I never owned a proper tool box before two years ago. I would just go out in the shop and forage for tools like a gazelle grazing on the savannah.

I’ve been buying tools. I know that’s not surprising, at least it shouldn’t be since I’m learning to be an airplane mechanic. It’s important to be able to gently and lovingly hit, smack, tweak, squeeze, wrench, twist, and otherwise persuade expensive pieces and delicate components into place. I discovered that the more money I spend on a tool, the better it is at being effortlessly persuasive, kind of like a good lawyer. In comparison, a cheap tool can get the job done but there’s a swath of destruction around the job site. It’s kind of like using a bulldozer to clean out your living room. The explosion of effort that was waged against the project is very evident and since a missionary plane can cost anywhere from $80,000 to $3 million dollars, it’s important to keep your effort level from exploding. Hence, spending money on persuasive tools makes sense.

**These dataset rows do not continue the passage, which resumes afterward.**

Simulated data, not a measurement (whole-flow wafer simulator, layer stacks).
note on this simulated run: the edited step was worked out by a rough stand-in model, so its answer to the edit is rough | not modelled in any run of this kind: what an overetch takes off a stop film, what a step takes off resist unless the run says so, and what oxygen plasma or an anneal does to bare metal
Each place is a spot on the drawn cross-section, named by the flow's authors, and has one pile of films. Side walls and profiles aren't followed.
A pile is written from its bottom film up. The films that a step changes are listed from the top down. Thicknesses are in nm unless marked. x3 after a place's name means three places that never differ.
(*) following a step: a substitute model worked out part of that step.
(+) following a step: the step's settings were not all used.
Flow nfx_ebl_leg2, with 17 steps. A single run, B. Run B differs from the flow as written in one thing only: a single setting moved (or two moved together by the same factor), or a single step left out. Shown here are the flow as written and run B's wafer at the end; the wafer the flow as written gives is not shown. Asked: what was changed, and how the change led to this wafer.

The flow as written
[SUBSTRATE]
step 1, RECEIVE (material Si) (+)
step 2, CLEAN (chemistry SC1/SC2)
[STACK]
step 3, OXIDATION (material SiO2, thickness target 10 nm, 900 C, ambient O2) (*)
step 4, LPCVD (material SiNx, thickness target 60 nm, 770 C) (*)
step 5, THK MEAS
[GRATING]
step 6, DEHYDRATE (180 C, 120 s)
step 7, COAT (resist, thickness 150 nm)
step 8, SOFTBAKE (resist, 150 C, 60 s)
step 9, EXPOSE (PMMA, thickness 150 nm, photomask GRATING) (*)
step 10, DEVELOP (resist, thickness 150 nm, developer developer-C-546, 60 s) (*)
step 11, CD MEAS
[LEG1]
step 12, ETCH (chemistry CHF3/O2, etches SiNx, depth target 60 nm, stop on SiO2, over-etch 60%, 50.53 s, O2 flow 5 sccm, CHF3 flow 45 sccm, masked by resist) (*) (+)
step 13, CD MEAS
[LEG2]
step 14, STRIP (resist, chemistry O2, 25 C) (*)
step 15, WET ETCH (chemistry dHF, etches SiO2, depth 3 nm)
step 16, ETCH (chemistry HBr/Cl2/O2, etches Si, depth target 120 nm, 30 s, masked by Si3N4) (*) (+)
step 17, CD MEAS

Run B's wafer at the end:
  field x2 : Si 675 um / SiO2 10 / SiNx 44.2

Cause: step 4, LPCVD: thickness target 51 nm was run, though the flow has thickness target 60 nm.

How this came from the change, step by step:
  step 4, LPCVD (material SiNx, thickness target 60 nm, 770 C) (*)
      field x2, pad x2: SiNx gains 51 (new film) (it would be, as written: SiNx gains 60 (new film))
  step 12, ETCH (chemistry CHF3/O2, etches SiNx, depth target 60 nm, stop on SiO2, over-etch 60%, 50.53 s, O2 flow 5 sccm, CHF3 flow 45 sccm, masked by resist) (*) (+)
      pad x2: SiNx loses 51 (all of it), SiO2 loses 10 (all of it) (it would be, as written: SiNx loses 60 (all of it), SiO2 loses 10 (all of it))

I’m used to cheap tools. In fact, I never owned a proper tool box before two years ago. I would just go out in the shop and forage for tools like a gazelle grazing on the savannah. My philosophy was that if I bought enough 10mm wrenches, eventually I wouldn’t need to look for one anymore. They would just be piles of them around the shop. This meant that when I went tool shopping I focused on quantity, not quality. Snap-on wrenches are high paid lawyers flying around in helicopters. Pittsburgh wrenches, on the other hand, are like relatives who watch a lot of lawyer shows and actually do a decent job if you only deal with the occasional traffic citation. I owned a lot of Pittsburgh wrenches.

When I started at MMS Aviation, I quickly recognized that the problems in front of me required a better lawyer. Because I get a 50% student discount through Snap-on’s SEP program, I decided to hire some bright young minds to keep in my tool box. I picked some of the more important tools I needed, purchased them, and then eagerly waited for them to arrive in the mail. Why, considering the amount of money I spent, they would likely send a semi-truck to deliver my tools.

“Boy,” I thought,“I sure hope they use a truck with a lift gate because I don’t have a forklift or an unloading dock. Maybe I should have spend less money and spaced out my purchases so the mail system can handle the cargo.”

One day I came home from work.

“You got a box in the mail,” Janice said.

“Yippee!” I danced a jig and then quickly composed myself. I’m an adult, after all. “Where is it?”

“It’s that box right.” Janice pointed to a shoebox on the floor.

I ripped it open. Sure enough. Somehow my large stack of money had been boiled down and forged into a few shiny trinkets. Turns out that making tools is a lot like making beef jerky. They take a side of a heifer and dry it until it shrivels up to the size of your little finger. The same happens with expensive tools. They take a stack of cash and boil it down until they get a few pieces of chrome.

All joking aside, aviation isn’t a cheap business and it does take quality tools to get the job done. The payoff is massive. We’re reaching people groups in minutes that would otherwise take days. These tools I’m buying are instruments that will serve me the rest of my life and I intend to use the rest of my life serving as a Maintenance Specialist on the mission field. They will literally keep missionary airplanes flying. Right now the foundation is being laid for our service wherever God calls us and I want to thank everyone who is making this a possibility. We have been blessed with a faithful, generous group of supporters and we can serve well because of them (Mr. & Mrs. Hippenhammer even gave me a Snap-on toolbox). Thank you for being part of this!